Delhi-based, Henri Fanthome Office for Architecture’s (HFOA’s) design philosophy is centred around freeing spaces from clutter and re-imagining them as fluid, well-lit living areas of substance.
Henri Fanthome Office for Architecture, HFOA for short, came into being in 2009, as a passage into the School of Planning and Architecture’s New Campus’ Master Plan Competition.
But its story has continued beyond that ambition, and today the small firm has built a sturdy portfolio of projects that span a wide range of sensibilities and budgets. The firm’s work also goes beyond Delhi to Uttarakhand, Uttar Pradesh and Haryana.
HFOA takes a simple route to design, and prefers to work on a de-cluttered slate. It actively promotes sustainable architecture, and views every project as a learning process. It also continues to participate in many competitions – be it on exhibition design or furniture – a trend that many firms tend to give up on as their reach expands.
The cherry on the top is that the HFOA studio overlooks the beautiful Mehrauli Archaeological Park. They needn’t go too far for inspiration.
540 Asian Games Village
The biggest challenge of this residential project was that most things about the space were unremarkable. The space was cramped and ill-lit and there was very little structural identity to work with. In response, the HFOA team decided to combine material and form to build a space that can claim its own specific identity.
The floor is an eye-catching swath of black-and-white patterns, laying out the first salvo in creating an effect of a large, interconnected space. Even everyday items like cupboards and stair-railings have been given edgy design motifs and shapes to make them stand out.
Building passages for natural light was the fulcrum of the design process here, and its effect is enhanced by the colour scheme dominated by wood, grey, off-white, and the dual-toned floor.
“In some ways the project is representative of our process of design that addresses each site as unique and a custom design is evolved to fit its specific requirements. This allows space for those who will live in it, letting them blend their personalities into it and own it. We try our best to create spaces that are truly fulfilling,” the team attests.

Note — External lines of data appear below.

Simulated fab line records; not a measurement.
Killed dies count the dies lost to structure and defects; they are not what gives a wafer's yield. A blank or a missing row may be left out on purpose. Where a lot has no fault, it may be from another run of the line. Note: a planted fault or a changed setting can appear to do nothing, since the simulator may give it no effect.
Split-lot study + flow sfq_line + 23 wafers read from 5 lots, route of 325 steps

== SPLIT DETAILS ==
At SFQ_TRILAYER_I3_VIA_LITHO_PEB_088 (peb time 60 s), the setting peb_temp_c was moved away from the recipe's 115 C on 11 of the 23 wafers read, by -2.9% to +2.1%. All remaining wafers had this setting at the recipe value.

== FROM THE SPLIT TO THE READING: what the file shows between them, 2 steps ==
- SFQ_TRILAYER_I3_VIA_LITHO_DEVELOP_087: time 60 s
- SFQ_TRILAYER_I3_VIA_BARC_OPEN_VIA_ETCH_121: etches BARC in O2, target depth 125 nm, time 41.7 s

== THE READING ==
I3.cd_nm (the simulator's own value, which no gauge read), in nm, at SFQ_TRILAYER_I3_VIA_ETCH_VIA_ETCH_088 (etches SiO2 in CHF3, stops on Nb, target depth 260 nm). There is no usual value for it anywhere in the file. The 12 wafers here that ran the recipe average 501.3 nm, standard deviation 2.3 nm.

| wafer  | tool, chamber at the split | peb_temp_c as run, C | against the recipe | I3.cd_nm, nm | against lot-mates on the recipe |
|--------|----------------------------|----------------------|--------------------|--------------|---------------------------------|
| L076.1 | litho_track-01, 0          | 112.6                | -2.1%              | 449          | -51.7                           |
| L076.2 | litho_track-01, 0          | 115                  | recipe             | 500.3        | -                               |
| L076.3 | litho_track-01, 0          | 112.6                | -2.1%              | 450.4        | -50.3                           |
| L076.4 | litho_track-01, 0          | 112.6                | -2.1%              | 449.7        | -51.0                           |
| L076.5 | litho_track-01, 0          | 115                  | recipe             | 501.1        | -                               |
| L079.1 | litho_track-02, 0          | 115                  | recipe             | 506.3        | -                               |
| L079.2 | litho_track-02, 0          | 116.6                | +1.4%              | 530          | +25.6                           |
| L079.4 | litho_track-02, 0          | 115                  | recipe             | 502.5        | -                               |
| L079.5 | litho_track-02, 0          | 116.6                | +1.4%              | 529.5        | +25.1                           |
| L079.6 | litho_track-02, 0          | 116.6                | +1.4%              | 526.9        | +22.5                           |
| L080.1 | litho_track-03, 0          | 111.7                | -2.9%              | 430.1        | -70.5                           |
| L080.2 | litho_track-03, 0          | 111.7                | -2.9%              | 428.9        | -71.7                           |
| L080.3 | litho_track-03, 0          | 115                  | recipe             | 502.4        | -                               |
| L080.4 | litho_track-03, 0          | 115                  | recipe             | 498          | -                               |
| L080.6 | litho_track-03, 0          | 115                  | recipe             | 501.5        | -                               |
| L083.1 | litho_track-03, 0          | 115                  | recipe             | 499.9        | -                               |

In the notoriously cacophonous landscape of Indian transport infrastructure, this project aims to blow in fresh ideas. HFOA joined forces with Delhi-based Shaily Gupta Architects to conceptualise this complex as an entry to the National Open Design Competition.
The sprawling project is a re-imagination of a pre-existing but mostly unused bus terminal in Jaipur, Rajasthan. Critical appreciation of the design here must centre on the clean division of the various types of transit lines. The everyday local and private bus routes, the pedestrian ways, and the interstate bus lines, are split and their paths laid out such that they don’t have any unsavoury meetings.
At an elevation from the ground floor plaza is the main terminal building that houses all the functions relating to bus travel. The buses use overhead and subterranean thoroughfares to get on to two drop-off platforms.
Huge sheaths of tensile roofing shield the buses against the elements. Other sub-structures include an office complex and a hotel, again rising above the main plaza to avoid bump-ins.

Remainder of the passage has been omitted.